Kentucky Putting Fewer Youths in Prison
FRANKFORT, Ky. - Kentucky Justice and Public Safety Cabinet Secretary John Tilley said putting kids in a prison cell is not the answer most of the time. He said he agrees with a new report from the Annie E. Casey Foundation, which makes the case for closing youth prisons across the country because they don't work.
As a state representative, Tilley was one of the architects of Kentucky's overhaul of its juvenile-justice system in 2014. He said the state has "safely reduced" its youth prison population nearly in half by focusing on community services.
"That is making sure that every youth that can be handled safely and appropriately in the community was getting that kind of treatment," he explained. "And, that's best for the kid, it's best for the family, it's best for the taxpayer, it is a win on all fronts."
Kentucky has ten regional youth prisons, known as youth development centers. Tilley agrees with the national report which shows that incarceration damages kids and recidivism rates range from 70 to 80 percent.
Annie E. Casey Foundation CEO and President Patrick McCarthy said that leads to all kinds of problems.
"You'll see high rates of unemployment, high rates of mental-health problems and substance-abuse problems, high rates of continued criminality, failure to form families going forward," McCarthy said. "These institutions have absolutely horrible track records in turning young people's lives around."
Tilley said while detention is "sometimes warranted," Kentucky has stopped incarcerating youths for small, technical violations and many nonviolent offenses.

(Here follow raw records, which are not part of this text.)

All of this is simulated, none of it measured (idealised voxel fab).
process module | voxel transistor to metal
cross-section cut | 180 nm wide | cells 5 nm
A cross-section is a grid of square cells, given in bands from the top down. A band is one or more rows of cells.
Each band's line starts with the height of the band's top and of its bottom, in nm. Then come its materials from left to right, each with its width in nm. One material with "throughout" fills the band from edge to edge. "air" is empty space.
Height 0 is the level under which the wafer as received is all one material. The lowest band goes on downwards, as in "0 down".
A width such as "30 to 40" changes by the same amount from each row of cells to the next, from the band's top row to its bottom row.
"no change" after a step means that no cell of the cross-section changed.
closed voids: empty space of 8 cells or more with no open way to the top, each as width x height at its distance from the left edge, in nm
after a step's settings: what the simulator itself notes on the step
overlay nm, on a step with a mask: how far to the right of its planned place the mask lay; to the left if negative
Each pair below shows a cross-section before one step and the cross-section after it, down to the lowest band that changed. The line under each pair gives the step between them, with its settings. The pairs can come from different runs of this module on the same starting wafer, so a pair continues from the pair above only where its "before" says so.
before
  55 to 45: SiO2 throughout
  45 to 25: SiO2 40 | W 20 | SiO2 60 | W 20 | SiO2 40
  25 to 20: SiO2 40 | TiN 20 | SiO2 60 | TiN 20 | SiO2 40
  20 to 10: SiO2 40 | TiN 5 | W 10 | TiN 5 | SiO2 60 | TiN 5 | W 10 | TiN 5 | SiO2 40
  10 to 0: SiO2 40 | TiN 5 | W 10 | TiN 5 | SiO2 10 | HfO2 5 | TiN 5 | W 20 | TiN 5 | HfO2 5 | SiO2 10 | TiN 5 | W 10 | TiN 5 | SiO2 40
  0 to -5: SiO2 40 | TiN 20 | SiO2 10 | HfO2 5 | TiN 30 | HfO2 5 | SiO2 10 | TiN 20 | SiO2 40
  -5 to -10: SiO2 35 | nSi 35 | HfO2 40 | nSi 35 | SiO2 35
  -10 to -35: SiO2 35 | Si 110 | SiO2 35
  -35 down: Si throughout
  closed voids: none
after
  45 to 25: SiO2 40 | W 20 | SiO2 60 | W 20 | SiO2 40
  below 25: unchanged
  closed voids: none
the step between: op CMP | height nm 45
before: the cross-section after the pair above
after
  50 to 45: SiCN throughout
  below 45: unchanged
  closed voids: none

"We're not detaining the kids that can be handled in the community, that's the big victory here," Tilley added. "We've got children who have gun charges and more serious crimes that are serving detention time. And to the extent that we can move those kids to better solutions, we'll look toward that as well."
The report shows that violent-abusive conditions were clearly documented after 1990 in Kentucky's youth prisons, but not since 2000.
Tilley said in the year he's been Justice Secretary, "We've very much focused on weeding out some who were neglectful in our system. We didn't see any outright abuse, and if we had we would have dealt with it harshly."